Tuesday, June 7, 2011

BC Rich #4 - 'NJ Speedloader Virgin'

This is the guitar with about the naffest 'stop sniggering at the back' name you could imagine. It even came with a terrible tacky 'have you plucked a Virgin?' ad campaign when launched.

Oh well this one was pretty cheap.

This is very very similar to my Warlock, the upper bout is similarly shaped and the neck is probably identical apart from the truss rod cover.

I have no intention of keeping this. It has been bought to steal the Speedloader tremolo from so I can fit it to my RS10V project.

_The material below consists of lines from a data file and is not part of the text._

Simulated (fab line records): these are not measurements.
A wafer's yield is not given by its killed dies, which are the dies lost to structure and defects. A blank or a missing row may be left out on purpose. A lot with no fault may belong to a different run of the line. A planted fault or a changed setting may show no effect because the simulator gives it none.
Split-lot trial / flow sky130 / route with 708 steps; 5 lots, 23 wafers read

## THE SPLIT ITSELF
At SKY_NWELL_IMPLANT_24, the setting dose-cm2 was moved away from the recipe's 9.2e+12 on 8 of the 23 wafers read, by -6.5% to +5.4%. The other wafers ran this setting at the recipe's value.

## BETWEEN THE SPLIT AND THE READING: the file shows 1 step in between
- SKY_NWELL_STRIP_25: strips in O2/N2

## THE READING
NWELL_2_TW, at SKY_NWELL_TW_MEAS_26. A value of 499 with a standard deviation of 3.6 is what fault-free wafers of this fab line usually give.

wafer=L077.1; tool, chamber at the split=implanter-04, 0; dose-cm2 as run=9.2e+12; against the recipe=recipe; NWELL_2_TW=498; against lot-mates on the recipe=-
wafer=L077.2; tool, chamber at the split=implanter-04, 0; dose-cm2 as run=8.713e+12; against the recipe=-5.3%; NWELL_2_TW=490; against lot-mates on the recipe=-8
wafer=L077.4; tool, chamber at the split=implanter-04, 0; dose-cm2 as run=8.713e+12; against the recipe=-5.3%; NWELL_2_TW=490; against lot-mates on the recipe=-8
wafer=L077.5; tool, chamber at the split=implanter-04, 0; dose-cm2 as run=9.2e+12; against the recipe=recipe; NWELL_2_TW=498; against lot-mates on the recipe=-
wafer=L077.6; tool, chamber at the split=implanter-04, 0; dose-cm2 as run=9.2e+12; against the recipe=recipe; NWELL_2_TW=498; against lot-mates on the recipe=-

The seller shipped it with the neck unbolted and when I put it back together it was pretty clear they didn't know how to set the Speedloader up as it was all over the place with some of the fine tuners wound right down. Now set up, I've played it for about half an hour and it's nice enough. These Korean NJs weren't cheap originally despite being bolt-on models and they're much nicer than the modern cheapo models. The body shape actually works well, it's light and pretty compact. Still a stupid name though.

The main feature is the Speedloader which is a piece of nicely finished US engineering. It's the sort of quality that you'd expect from Schaller or Gotoh and a massive step up in sophistication and precision from an original Floyd Rose.

Whether or not it's actually a good idea is debatable though.

Setting them up is super fiddly. Alternative tunings are nigh impossible (you might manage half a step either way, but I'm not going to try) unless somebody makes special string sets. Which they won't. Standard tuning strings are uncommon enough.

Once set up though, string changes are amazingly simple and can be done in seconds. The string starts at tension and you just need to fine tune it.

Tuning stability is great, but you'd kind of expect that.

If I manage to swap the Speedloader onto the RS10V, I think I'll just sell the carcass on. It'd make an ideal project for somebody to drill the headstock for machine heads and fit a standard tremolo.